2018年11月6日

German decision on D&O insurance in insolvencies

According to the German Act on Limited Liability Companies, a managing director is personally liable for payments that have been made despite insolvency. In this case the managing director of a company had been successfully held liable by the company’s insolvency administrator since the company had executed payments during insolvency. The insolvency administrator successfully obtained a court order against the managing director who, in turn, notified her D&O insurance and demanded an exemption regarding this claim. Her action was unsuccessful and she appealed proceedings before the Higher Regional Court in Dusseldorf.

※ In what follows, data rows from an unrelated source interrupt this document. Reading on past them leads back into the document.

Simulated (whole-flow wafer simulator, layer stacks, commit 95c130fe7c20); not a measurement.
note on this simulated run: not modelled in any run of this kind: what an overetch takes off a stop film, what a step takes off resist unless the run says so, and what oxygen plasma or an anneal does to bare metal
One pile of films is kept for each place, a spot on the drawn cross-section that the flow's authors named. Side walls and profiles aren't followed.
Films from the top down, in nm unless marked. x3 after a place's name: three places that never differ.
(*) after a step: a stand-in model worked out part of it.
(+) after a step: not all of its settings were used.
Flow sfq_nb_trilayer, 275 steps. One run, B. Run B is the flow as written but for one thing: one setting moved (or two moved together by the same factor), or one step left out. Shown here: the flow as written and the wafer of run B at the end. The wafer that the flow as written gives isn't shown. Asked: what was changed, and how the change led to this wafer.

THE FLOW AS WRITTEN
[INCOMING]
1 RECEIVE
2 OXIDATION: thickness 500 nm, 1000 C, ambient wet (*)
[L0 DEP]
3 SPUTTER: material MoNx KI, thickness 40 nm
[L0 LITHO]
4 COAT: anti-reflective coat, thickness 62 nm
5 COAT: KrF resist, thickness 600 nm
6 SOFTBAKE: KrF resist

However, her appeal was dismissed based on the following statements by the court of appeal:

  • In the court’s view such a claim is not covered by the insurance contract.
  • The liability claim is not comparable with typically insured claims for damages due to pecuniary loss. The claim is a "right of its own kind" which serves solely the interests of the creditors of an insolvent company and not the company’s interests as covered by D&O insurance.
  • D&O insurance is not designed to protect the interests of creditors and thus could not cover such claims resulting from such circumstances.

Practical relevance

The ruling should have great practical significance for managers of companies, insolvency administrators, insurance brokers and industrial insurers. Managing directors must now pay even more attention to avoid payments which lead to a liability. It is therefore to be expected that managing directors will have increased need for advice with regard to such claims against them.